Monday, October 5, 2015

Family and the Church



This month, from its opening on October 4 until its closing on October 25, the Synod on the Family will have high priority in Catholic news outlets, and I hope, worldwide media will report the discussions, as well.

Marriage is on the front burner, and in particular, how to welcome Catholics home whose marriages ended in divorce and who have remarried outside the Church. To this end, Pope Francis told those gathered at the opening Mass “the Church should be a bridge and not a roadblock.”

With the uncanny twist only the Holy Spirit can provide, the first and third readings for the 27th Sunday of Ordinary Time (October 4) are about marriage and divorce.(Gen.2.18-24 and Mark 10.2-16). Here are three short reflections which can bring the readings and Synod together in our thinking.

  • it is clear that the Law of Moses allowed divorce. It is equally clear that Jesus says in the Gospel that this was not God’s intention, but came about because of human frailty. Divorce was common in the time of Jesus, although only men could initiate the divorce procedure. Grounds varied among the various rabbinic schools of thought – ranging from flimsy reasons (She is a bad cook!) to the more serious (Adultery).
  •  Specifically in this Gospel; account, Jesus is addressing the implications of divorce as it related to women. For a woman, divorce meant total disgrace in the community, the loss of home and children. She became socially unacceptable on her own. No respectable man would marry her.  In short, Jesus is addressing divorce, not as we know it today, but as a situation in which a human being is treated as an unwanted possession.
  • In our families, among our friends, maybe we ourselves have known the reality of divorce. No one enters marriage planning on divorce. No one enjoys divorce. It is a devastating experience arising out of human frailty.  Divorced and remarried  Catholics feel awkward, uncomfortable, unwelcome at Sunday Mass. To all of these people, the Church needs to be a place where hurts are healed and hearts find courage to rebuild life. Pope Francis, in the spirit of our compassionate and merciful God, bids us search them out and welcome them. We need to do our share to heal the wounds that broke marriages bring.

As they marry, a couple promises love, fidelity – a promise that takes the work of a lifetime of effort, practice,  mutual support.

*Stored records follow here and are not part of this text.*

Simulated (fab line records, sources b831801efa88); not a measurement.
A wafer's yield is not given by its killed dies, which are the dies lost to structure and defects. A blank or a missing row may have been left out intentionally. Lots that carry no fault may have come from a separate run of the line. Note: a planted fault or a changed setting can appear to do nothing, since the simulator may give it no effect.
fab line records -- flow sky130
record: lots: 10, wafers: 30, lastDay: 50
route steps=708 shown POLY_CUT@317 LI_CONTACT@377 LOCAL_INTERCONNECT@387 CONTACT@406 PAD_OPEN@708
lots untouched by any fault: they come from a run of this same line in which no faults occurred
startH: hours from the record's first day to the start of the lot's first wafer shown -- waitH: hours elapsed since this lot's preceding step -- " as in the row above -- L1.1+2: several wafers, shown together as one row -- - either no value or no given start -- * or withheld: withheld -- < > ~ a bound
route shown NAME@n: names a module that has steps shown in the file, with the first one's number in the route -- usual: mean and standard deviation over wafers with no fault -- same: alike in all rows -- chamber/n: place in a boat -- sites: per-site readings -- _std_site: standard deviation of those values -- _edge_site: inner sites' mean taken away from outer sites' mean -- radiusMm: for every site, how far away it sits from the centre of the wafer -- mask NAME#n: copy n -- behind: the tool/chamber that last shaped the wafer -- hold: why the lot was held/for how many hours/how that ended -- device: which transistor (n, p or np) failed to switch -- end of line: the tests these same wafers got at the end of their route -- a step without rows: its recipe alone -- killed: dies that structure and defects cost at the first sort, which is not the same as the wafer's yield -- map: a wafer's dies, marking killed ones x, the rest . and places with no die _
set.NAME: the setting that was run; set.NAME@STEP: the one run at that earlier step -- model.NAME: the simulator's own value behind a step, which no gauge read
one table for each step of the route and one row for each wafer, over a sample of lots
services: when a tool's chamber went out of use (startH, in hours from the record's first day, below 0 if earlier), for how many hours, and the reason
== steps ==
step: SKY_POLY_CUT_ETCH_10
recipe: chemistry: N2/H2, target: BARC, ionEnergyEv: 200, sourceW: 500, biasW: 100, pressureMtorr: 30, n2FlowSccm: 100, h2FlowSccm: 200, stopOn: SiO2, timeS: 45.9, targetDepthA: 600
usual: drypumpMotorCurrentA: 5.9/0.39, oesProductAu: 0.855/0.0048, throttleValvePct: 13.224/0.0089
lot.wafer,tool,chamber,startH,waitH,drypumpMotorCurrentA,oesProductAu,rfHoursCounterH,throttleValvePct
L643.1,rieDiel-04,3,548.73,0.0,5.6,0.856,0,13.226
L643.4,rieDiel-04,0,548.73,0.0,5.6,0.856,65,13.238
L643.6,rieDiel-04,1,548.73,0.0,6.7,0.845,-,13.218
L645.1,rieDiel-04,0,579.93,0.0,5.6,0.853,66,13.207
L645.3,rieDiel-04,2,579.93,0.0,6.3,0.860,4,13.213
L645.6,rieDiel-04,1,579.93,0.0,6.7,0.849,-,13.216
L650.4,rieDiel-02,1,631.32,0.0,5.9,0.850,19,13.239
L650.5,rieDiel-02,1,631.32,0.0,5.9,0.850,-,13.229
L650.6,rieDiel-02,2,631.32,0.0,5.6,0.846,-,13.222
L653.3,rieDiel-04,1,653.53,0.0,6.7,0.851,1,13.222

There’s more. The promise, the embrace of God celebrates our victories with us and holds us in our defeats. These promises human and divine, are the stuff of married life.

Living as we do in the time of Pope Francis, we can be sure he will do all he can to help God’s people live through the greatest challenges we face… living this life – our only life - fully, as we move toward eternal life.  He wants the Synod, and by extension all of us, “to rediscover a church that can unite compassion with justice.”